China trade surplus falls 29.6 percent, imports up

China trade surplus falls 29.6 percent, imports up

BEIJING - Agence France-Presse
China’s July trade surplus fell 29.6 percent year-on-year to $17.8 billion, government data showed yesterday as a bigger-than-expected gain in imports outpaced one in exports.

Exports increased 5.1 percent year-on-year to $186.0 billion, according to figures from Customs, while imports rose 10.9 percent to $168.2 billion.

The results marked a rebound in trade in both directions after exports and imports declined in June, with the gain in imports being the first since April.
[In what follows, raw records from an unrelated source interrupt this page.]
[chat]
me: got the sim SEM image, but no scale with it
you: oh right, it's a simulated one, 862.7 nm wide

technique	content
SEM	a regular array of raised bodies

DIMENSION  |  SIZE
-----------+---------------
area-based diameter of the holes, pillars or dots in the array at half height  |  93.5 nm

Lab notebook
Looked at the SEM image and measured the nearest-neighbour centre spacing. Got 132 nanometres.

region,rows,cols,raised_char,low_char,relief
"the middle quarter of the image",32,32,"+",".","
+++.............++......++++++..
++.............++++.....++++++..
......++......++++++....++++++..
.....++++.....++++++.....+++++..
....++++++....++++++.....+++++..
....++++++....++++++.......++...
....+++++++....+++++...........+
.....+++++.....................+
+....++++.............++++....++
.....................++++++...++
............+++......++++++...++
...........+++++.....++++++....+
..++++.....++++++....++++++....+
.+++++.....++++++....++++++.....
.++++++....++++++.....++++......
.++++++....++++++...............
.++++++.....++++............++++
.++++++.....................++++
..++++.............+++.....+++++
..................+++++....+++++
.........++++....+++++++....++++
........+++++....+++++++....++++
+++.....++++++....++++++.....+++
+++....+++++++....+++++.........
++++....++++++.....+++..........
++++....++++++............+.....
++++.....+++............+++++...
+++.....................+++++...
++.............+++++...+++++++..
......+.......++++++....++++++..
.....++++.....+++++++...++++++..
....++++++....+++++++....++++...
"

Two-way trade rose 7.8 percent year-on-year, slightly lower than the government’s eight percent growth target for this year but “showing a stabilising and recovering trend”, according to Customs.

The figures surprised economists. A survey of 14 economists by Dow Jones Newswires had forecast exports to gain a median 2.8 percent and imports to rise 1.3 percent. The median prediction for the trade surplus was $27.2 billion.

Puzzling data

The trade data come after mixed messages on China’s economy last week when private and official surveys of
the country’s important manufacturing sector showed differing results.

British banking giant HSBC’s purchasing managers’ index indicated contraction while the government’s showed a surprise expansion.

China’s economy managed growth of 7.8 percent in 2012, its slowest since 1999.

The economy has since weakened further, with growth in the April-June period dipping to 7.5 percent, from 7.7 percent in the first quarter and 7.9 percent in October-December.

Yao warned that uncertainties would remain in the fourth quarter as authorities turned cautious about credit expansion.